Thursday, May 9, 2013

Why everyone should work in the restaurant business at least once in their lives

Now that I have hit middle age (gulp), I have noticed that I have a lot of criticism for the 30 and younger set.  It's a rite of passage, those who are a bit older and have more wisdom under their muffin top belt, talk about how the youth of today have no manners, no work ethic and how we are  doomed since these younger generations will take care of us (or not) in our golden years.

So, woo- hoo, I am now one of those kind of people.

I've been thinking a lot about this recently and thinking back to my own youth.  Certainly kids learn manners from their parents and their youthful surroundings, but it goes beyond manners and courtesy.  It's about learning how to think a couple of steps ahead, to avoid difficulty and how to read people.

Sure, I learned a lot of this from my parents and other role models, but mostly I learned this by working in the restaurant business.

I spent a total of 11 years working in some aspect of the restaurant business, I've been a server, bartender, cashier, manager.  It's where I went when I dropped out of college in my junior year and I stayed there until after I finished my Master's Degree.  I stayed because it was a helluva lot of fun.  Seriously the restaurant industry is like no other for the fun, the parties and the kind of people the industry attracts, truly weird-in-the-most-wonderful-sense kind of people of all different types and backgrounds coming together, bonding and brawling over bread baskets, dirty dishes and  the garlic and coffee tinged air.

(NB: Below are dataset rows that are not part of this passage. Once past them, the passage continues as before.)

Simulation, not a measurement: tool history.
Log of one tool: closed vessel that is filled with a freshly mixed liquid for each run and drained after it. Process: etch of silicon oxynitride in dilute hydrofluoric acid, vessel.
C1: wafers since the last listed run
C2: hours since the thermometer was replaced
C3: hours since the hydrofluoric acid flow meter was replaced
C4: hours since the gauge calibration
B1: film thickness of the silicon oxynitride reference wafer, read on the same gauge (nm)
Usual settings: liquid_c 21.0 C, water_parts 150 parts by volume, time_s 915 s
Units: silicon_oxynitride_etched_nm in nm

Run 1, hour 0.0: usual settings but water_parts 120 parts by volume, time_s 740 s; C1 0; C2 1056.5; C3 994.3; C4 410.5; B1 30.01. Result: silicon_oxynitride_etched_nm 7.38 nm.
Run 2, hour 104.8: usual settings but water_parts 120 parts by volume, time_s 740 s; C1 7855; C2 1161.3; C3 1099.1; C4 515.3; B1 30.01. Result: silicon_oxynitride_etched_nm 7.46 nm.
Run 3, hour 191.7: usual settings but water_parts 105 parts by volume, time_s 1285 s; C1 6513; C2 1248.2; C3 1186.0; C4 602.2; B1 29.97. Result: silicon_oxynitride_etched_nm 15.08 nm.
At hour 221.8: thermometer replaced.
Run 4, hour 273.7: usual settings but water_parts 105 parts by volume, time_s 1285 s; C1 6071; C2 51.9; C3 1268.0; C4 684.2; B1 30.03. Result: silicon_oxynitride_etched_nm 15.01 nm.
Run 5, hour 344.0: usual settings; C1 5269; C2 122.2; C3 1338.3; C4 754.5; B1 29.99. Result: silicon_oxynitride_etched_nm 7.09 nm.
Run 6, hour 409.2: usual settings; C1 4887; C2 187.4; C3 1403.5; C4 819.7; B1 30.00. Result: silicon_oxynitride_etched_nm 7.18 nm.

The restaurant business gave me much more though than just learning how to blow half my tips on shooters fun.  It prepared me for life.  It prepared me to be successful in a corporate career, it taught me how to deal with people, how to treat people and how to deal with stress.

In short, it taught me so many of the skills that I see lacking in our youth today.

Before I go spouting off my list, let me say that when I mean restaurant business, I don't mean European restaurants with your guaranteed salary and benefits and goal of one full seating an evening.  I mean the US restaurant business that makes it's profits by turning tables, where in a typical lunch/dinner sitting you are turning tables 4-6 times a night (sometimes more), where you are working to put actual drinks down your throat food on the table, where hustling is a job requirement.

Here's what the restaurant business teaches you:

1.  How to work hard
You work your a** off.  The simple fact of life in the business is that in order to earn money you have to work.  You work either for tips or an hourly wage and considering the turnover, the amount of people that work part time and the (somewhat) unpredictable nature of the business (getting slammed on a Monday lunch comes to mind), to max out your earnings, you need to be picking up extra shifts or staying for a double. In one restaurant I worked on Saturdays and Sundays they had a shift that was considered a single shift but it was really a double shift.  You started a little later, say 1.00 or 2.00 and worked until the end of the dinner rush which meant you were so freaking tired from running a solid 9 hours without a break, that you'd end up dragging yourself through your clean up and still only get out at 11.00.  But if you want to earn a decent living in the business this is what you have to do.  You think management is the key?  Well they work 70-80 hours without overtime.  They are earning less than a lot of the waiters and bartenders.

2.  How to multitask
In a busy American restaurant, the place might be chugging out up to 200 main courses an hour.  As a cook, you have to be monitoring probably no less than at least 15-20 dishes on your station and also timing it to make sure a complete order comes up at the same time.  So the guy on the grill has to know not only how the steaks should be cooked, but because steak usually takes the longest to cook, he has to know when to signal the guy to drop the pasta or the vegetables which have to go out for the same order and he's doing that for all 15-20 orders he's got going.  As a waiter, you have multiple tables going and you're not just delivering food, you are bringing and refilling drinks, bread, you have to get salads out to another table while someone else wants to pay.  And just for the hell of it you might need to run someone else's hot food to a table (and then bring more iced tea to those chowhounds).  You have to pay people, give them their change and run their credit cards, all the while your other tables are demanding more bread and  you just know that a-hole at table 12 is holding up his glass waiting for you to appear so he can have his 5th iced tea. (note:  free refills does not mean make a pig of yourself).

You learn how to not walk back in the kitchen without full hands or a full tray.  As a bartender on a busy shift, you are making drinks not just for your customers at the bar but also for the waiters to bring to their tables in the restaurant, you have to wash all your glassware try and keep the place reasonably clean and  you may even be coordinating the to-go orders.  You have to make sure you don't run out of ice or booze or those adorable little apple garnishes that go on your idiotic sour apple martini.  Busboys have to clean tables and usually help out the waiters and bartenders by keeping drinks/food areas stocked, but they have to get the dirty tables ready as soon as possible so that the host/hostesses can seat people and keep the waiting time down.  

People that can't master the skill of multitasking don't usually last two weeks in the business, although ironically,  it is usually these very same people who have *zero* self awareness about this and keep trying, it's usually a pretty painful lesson.

3.  How to anticipate
There is no place better to learn than a restaurant how to think a couple of steps ahead.  This one takes a little background info to understand so please bear with me.  It's worth it.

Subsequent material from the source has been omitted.